I never received formal education in the subject and I want to learn about it so that I may have a better understanding of the philosophy of our political tradition. I'd appreciate any suggestions on materials to get an introduction to the topic.

  • Eldritch [comrade/them]
    ·
    20 days ago

    https://plato.stanford.edu/

    This ressource carried me through my BA It's like wikipedia for philosophy but made by actual professors, they know all about the nuances and implications of the texts.

    Its almost impossible to "get" most of these authors if you don't have a massive dose of context (which mostly means reading a ton of other texts to understand the ideological context of the philosopher you're reading) and this page helps a lot with it.
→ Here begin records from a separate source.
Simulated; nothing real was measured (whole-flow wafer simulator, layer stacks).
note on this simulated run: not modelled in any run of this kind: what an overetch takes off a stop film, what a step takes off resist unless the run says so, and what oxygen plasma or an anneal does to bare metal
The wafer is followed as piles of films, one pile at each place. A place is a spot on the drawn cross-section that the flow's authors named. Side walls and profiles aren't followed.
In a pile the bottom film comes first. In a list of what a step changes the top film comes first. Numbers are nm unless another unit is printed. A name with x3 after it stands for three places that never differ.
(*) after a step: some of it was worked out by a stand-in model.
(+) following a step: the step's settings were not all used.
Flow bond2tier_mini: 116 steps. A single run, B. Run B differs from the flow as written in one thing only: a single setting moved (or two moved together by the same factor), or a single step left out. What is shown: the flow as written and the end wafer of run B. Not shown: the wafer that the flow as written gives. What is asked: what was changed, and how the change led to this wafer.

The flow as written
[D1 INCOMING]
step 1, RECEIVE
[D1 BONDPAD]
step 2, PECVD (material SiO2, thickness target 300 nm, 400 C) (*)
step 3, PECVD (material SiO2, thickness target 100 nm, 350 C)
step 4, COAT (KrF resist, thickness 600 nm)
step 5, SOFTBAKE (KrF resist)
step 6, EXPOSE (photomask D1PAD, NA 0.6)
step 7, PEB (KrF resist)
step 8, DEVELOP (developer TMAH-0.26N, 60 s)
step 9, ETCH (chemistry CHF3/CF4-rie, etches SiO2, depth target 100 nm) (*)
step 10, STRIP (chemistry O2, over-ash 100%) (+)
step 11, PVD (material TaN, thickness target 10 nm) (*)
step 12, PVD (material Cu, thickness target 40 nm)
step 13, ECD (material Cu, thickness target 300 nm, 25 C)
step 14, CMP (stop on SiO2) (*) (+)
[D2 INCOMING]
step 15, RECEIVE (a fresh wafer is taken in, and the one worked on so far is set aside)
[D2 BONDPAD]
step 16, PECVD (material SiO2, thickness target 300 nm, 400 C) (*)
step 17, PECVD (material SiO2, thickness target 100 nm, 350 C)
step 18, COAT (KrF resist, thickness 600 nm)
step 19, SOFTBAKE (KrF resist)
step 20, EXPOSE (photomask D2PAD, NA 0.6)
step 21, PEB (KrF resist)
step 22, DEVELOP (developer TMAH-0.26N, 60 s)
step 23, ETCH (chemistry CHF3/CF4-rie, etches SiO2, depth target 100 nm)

    If you want to be linear, start with the presocratics (the poem of Parmenides is a great start as it poses the ontological problem or being/non being that is still around today), then Socrates-Plato-Aristotle, then you got the boring medieval part with Aquinas and Augustine. Then it's Descartes, Kant, Hume, Locke for the modern philosophy period (Idealism/Empiricism) it pretty much ends with Hegel.

    From Kant on there's what we call the Analytic/Continental split and you'll notice that we are heavily slanted towards the analytic tradition here in the anglo-saxon part of the west. Frege, Wittgenstein and Russel would be analytic philosophers whereas Nietzsche, Foucault and Sartre would be on the other side.

    Hope that helps if you got questions lmk.